Fig. 1 Caroline Amy Hutton (From the collection of photographs of scholars held in HARL). 

One of those that has been forgotten is Caroline Amy Hutton, who was acting librarian during WWI. (Fig. 1) She made it possible for the library to remain open during the conflict and for the much-appreciated postal loans to continue during such a difficult time. She not only took care of the collection but also made sure that other members of staff such as the library assistant F. Wise and the attendant Miss Powell were granted regular increases in their salaries.  (Fig. 2) 
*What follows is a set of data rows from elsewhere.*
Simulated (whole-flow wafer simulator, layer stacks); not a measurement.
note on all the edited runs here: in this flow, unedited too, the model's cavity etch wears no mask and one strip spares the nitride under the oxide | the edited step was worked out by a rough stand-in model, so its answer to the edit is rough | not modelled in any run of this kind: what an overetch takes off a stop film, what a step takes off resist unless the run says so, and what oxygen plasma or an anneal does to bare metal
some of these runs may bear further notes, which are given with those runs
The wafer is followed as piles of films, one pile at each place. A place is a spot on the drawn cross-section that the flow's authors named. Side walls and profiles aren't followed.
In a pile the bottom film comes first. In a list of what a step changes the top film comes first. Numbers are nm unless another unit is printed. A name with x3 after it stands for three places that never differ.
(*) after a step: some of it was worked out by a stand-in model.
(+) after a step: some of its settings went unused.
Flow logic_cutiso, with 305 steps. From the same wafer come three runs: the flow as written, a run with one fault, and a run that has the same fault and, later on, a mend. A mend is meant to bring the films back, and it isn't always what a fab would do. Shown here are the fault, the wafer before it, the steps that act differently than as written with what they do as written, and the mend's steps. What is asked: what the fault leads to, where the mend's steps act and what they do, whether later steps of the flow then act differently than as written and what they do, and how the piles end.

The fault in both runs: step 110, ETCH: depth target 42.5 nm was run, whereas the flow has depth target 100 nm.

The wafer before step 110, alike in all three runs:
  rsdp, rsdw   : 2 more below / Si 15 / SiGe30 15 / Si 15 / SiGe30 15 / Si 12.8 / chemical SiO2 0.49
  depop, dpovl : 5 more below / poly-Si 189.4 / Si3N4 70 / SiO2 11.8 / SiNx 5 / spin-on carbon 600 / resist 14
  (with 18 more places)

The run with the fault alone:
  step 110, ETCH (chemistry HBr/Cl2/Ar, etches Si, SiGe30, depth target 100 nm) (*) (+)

Fig. 2 Entry, in Hutton’s handwriting, from a meeting of the council of the Hellenic Society held on the 12 November 1918 where Hutton proposed an increase in salary for Mr. Garnett , the assistant treasurer and Miss Powell, the attendant and cleaner. (Hellenic Society Minute Book 9, Hellenic Society Archives).


It had not been the first time that Hutton had been acting librarian as she also stepped in in 1911 when the librarian John Baker-Penoyre had to take sick leave. Hutton, who had been a member of the council of the Hellenic Society since 1908 and was the editor of the Annual of the British School at Athens volunteered to take over from her colleague; the only payment she got for the three days a week she would be working was the cab fare to travel from her flat in 49 Drayton Gardens in Kensington to the new premises of the Society in Bloomsbury Square. (Fig. 3) 

Fig. 3 Entry from a meeting of the council of the  Hellenic Society held on 14 November 1911 where Hutton’s proposal of taking over Baker-Penoyre's tasks while he is on sick leave, is approved. (Hellenic Society Minute Book 7, Hellenic Society Archives).


The minutes of the council of the Hellenic Society show the dedication with which Hutton took the role. She insisted on the need to provide a better catalogue for the slides and photographic collection of the library, an invaluable resource used by many. Later, she also proposed that this collection could be loaned to schools that were members of either society, which allowed for a wider number of people to use it. She would mediate between the Hellenic Society and the newly formed Roman Society and helped in reaching an agreement that would allow them to share both the library and the premises. Hutton would also take on routine library work such as accessioning new books. (Fig. 4)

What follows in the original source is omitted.